Cake Studios is a master of such graphics. The Burbank, Calif.-based full-service creative house has churned out attention-grabbing graphics for the likes of Fox Sports, ESPN and the Denver Broncos. And yet Cake, despite working for some of the world’s biggest sports and entertainment brands, exudes a vibe of laid-back approachability. For instance, in place of proper head shots on the company’s About page, co-founders Jim Steinhaus (executive producer) and Mannix (creative director) have supplied an image of Cheech and Chong, caught in an expression of alarmed bemusement, as if to say, “Sure, stuff gets crazy. What can you do?”

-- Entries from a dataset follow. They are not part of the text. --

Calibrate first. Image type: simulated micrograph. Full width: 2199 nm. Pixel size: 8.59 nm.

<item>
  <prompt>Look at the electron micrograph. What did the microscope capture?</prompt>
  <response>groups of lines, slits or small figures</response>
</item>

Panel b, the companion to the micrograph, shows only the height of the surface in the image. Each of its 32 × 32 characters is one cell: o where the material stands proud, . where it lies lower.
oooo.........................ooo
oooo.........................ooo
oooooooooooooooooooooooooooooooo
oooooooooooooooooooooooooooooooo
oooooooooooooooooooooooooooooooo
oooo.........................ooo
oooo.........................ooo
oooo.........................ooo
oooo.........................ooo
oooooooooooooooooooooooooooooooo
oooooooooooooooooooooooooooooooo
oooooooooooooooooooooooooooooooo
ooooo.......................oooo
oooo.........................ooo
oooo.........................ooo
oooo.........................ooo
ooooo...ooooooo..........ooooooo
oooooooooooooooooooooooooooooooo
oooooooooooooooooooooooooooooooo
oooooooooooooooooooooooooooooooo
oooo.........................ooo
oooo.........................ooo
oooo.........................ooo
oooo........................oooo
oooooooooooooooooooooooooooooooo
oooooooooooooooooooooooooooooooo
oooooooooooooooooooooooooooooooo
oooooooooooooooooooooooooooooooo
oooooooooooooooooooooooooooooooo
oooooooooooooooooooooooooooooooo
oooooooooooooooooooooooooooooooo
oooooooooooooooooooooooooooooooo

Talking to Brief, Steinhaus exuded that laid-back charm as he discussed coming up through the ranks with Mannix as staffers with broadcast graphics pioneers Rezn8. Entering the workforce in the mid-‘90s, Steinhaus said he applied for an entry-level job with Rezn8 on a Thursday afternoon in January. The following Monday, the Northridge earthquake struck the San Fernando Valley, prompting Rezn8 to call immediately afterward and say, “‘You’re hired!’” remembered Steinhaus. “We need you to come in right away and help clean up the office.”

But while Steinhaus’ entry into television involved carrying machinery out of a broken building and delivering tapes to hastily adapted home offices, it quickly evolved into a viable career. Over 16 years with Rezn8, he leveraged the grunt work into assistant producer gigs, producer gigs and finally became executive producer for the company. Along the way he befriended his coworker Mannix, a motion graphics wiz with a background in fine art. When Mannix left Rezn8 to pursue freelance opportunities, he and Steinhaus started talking about branching out with their own business.

It was 2008ish and the industry was changing rapidly, both in terms of pricing and in terms of how much work could be done. The accelerating speed and power of computers was prompting greater workloads for less money and as a result, large, well-entrenched graphics studios were having a hard time competing against what Steinhaus called “garage outfits.”

“Anybody with a garage and a computer could sit there in their underwear and start banging out broadcast graphics,” he said, “so you really had to adapt how you did your work and how you pushed your work through and how you could streamline so you’re cranking out a lot of work in the face of budgets that were becoming less robust and time frames that were becoming tighter.”

Steinhaus and Mannix saw an opportunity to “do really great stuff and get it done quicker, add our own render farm, and really start to push that design envelope as much as possible. That’s the trend we saw and that’s the benefit we saw – starting small and growing it the way we wanted to grow it and be part of that trend as it became more and more commonplace.”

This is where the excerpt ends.